Add TurboQuantKVCache: 3-bit/4-bit KV cache compression for generation by dedalien · Pull Request #1202 · ml-explore/mlx-lm

dedalien · 2026-04-26T15:15:39Z

Builds on ml-explore/mlx#3026 (Dan Yeh) — the generic quantized_scaled_dot_product_attention API with pluggable modes.

Needs PR CC-yeh/mlx#3 to be approved and merged before 3026 merge.

What this does

Adds TurboQuantKVCache, a drop-in KV cache that compresses keys and values to 3 or 4 bits during generation using TurboQuant (arXiv 2504.19874):

WHT rotation: K vectors are rotated via Walsh-Hadamard transform, spreading energy uniformly so the distribution approximates N(0,1)
Lloyd-Max quantization: optimal scalar quantizer for N(0,1); codebooks live in the Metal kernel as compile-time constants
Bit packing: indices packed into uint32, same layout as the existing affine SDPA kernel
V is not rotated (kernel output lands directly in the original V space)
Q rotation runs in float32 via a fused Metal kernel before the SDPA call; result is cast to bfloat16 for dispatch. bfloat16 butterfly accumulation across 8 WHT stages shifts softmax peaks on models with large key scales (Qwen3.6, key_scale ≈ 6–10).

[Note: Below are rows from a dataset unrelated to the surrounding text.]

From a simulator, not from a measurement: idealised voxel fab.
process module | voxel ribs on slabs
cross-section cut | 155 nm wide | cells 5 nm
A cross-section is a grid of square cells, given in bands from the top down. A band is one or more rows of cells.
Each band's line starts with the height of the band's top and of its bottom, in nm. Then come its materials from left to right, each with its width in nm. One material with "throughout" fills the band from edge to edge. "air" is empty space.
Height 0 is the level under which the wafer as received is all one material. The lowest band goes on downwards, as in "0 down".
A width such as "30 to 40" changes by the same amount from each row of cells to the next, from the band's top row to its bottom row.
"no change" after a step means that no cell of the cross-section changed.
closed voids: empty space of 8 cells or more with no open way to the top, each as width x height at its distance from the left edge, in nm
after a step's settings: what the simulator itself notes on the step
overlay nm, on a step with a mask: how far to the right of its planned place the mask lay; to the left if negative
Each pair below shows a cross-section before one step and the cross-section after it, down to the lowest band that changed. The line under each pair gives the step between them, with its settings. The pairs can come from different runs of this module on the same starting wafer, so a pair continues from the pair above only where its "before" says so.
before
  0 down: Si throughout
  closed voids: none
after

Two-phase cache: prefill stores float16; on the first generation step all prefill tokens are batch-compressed. Subsequent steps compress token-by-token.

New files

mlx_lm/models/turbo_cache.py: TurboQuantKVCache(_BaseCache), make_turbo_cache(), WHT/encode helpers
mlx_lm/models/turbo_metal.py: two fused Metal kernels via mx.fast.metal_kernel (WHT+norm+codebook+pack, and WHT-only for Q rotation), one thread per token, float32 registers

Modified files

mlx_lm/models/base.py: detects TurboQuantKVCache via isinstance, routes to _turbo_scaled_dot_product_attention
mlx_lm/models/cache.py: make_turbo_cache() replaces KVCache with TurboQuantKVCache; leaves ArraysCache/DeltaNet layers untouched; fp16_layers= keeps first/last N attention layers in float16
mlx_lm/generate.py: generate_step gains kv_cache_type= and turbo_fp16_layers=; --kv-cache-type and --turbo-fp16-layers in CLI
tests/test_turbo_cache.py: 22 sub-cases covering WHT isometry, encode shapes, two-phase cache, D in {64,128,256}, GQA=6, B=2, bfloat16, fp16_layers boundary

Usage

from mlx_lm import load
from mlx_lm.generate import generate_step

model, tokenizer = load("mlx-community/Qwen3.6-27B-4bit")
tokens = tokenizer.encode("Hello", return_tensors="mlx")[0]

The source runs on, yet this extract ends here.